Wednesday 1 July 2015

Where's summer?

I think I might have tempted the weather gods too much with my previous post extolling the sunny June we were enjoying. In response the deities have unleashed some torrential rain upon us for the past week and despite these being the longest days of the year, the gloomy grey rain clouds ensure it is dark by 7:30 in the evening. Adding to our seasonal despair is the fact that although it is July we are still 4 weeks away from the start of the summer holidays.
Yes, 4 weeks away. Sweet mother of educational Jesus.
By rights that should be in fact 6 weeks away for me (and 4 for Cian and Sanae). The end of the first term in the university is the 30th of July, and this is followed by a two week exam period, taking us up to August 14th. And only then, a mere fortnight away from the start of autumn, can the 'summer' holidays commence.
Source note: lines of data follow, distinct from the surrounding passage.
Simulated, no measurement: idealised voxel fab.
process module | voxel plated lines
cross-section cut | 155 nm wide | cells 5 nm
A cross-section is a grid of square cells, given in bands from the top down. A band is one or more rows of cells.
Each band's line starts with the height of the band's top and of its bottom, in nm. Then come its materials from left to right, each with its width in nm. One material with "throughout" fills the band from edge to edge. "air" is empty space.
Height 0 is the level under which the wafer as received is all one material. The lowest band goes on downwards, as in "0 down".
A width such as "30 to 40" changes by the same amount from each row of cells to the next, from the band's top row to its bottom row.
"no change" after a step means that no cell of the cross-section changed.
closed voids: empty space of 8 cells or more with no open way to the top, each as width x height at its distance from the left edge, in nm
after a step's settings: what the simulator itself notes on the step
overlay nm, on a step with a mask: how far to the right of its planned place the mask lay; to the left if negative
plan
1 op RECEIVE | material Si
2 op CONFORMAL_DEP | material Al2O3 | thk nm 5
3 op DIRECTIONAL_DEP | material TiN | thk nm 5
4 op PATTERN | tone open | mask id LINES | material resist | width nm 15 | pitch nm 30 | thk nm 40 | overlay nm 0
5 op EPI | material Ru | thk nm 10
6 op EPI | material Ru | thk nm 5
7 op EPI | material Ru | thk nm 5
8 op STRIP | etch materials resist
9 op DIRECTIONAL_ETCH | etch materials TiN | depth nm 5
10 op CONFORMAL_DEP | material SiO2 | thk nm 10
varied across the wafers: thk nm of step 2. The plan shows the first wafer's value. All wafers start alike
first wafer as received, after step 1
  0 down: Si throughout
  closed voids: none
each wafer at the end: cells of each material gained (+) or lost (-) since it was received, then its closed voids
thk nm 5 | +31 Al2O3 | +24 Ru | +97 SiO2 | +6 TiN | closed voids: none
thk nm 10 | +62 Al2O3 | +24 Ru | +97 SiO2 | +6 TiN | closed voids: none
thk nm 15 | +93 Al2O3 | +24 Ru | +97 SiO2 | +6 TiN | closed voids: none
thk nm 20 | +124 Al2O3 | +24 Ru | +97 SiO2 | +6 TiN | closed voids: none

Matters aren't helped by the fact that Cian and Sanae will begin their holidays at the end of the third week of July but are then back in school by August 20th, which gives the Gaynor-Takahashi family a sum total of 6 days of shared holiday time.
Yes, 6 days. Sweet, sweet ripening fruit mother of educational Jesus.
Much is made in the media about Japan's fumbling attempts to 'globalize' its educational system and prepare its children for a cosmopolitan future. Hence, the seemingly annual plethora of initiatives launched by the Ministry of Education with aerily ambitious titles like 'Super Science High Schools', 'Super Global High Schools', and the 'Global 30 Universities'. A select number of schools are, well, selected for such 'super' designations, the principal super part of it all being the dollops of additional public funding they receive (which adds to the increasingly pervasive problem of educational inequality, but that's a post for another day).
A considerably cheaper and more equitable initiative in the country's attempt to become 'global' (whatever that means), would be to change its academic year. At the moment the Japanese academic year runs from April through to March, for all levels of education from primary to tertiary. Not many other countries maintain the same school calendar. This is in turn is a very large disincentive for both Japanese students thinking of studying abroad and for foreign students coming to Japan to study. (It should be noted that this 'start in April' ethos is not just confined to schools; the fiscal year also follows the same schedule).
A couple of years back the University of Tokyo announced that it was going to break with tradition and change its academic year to the global norm of September - June/July. Now, in the hierarchy of Japanese education, the University of Tokyo sits right at the top (and Muroran sits, or rather is squashed, somewhere at the bottom), so when Todai (as it is commonly known) says its going to change then the expectation is that the rest of educational world will hastily follow.
But not this time. Too many vested interests were opposed: corporate Japan and their established January to March milk rounds; civil service exams; various professional exam boards; not to mention the knock on effect this would have on high schools, junior high schools, and elementary schools. So the plan died a despairing death and we continue with our April-March year.
Personally, I am a tad skeptical of this urgent need to 'globalize' (read: adhere to western imposed notions of education), but if it meant that we (Sanae, Cian, and myself) got longer summer holidays then hell yeah, bring on the Coca-Cola capitalism and let's hit the beaches by the end of June.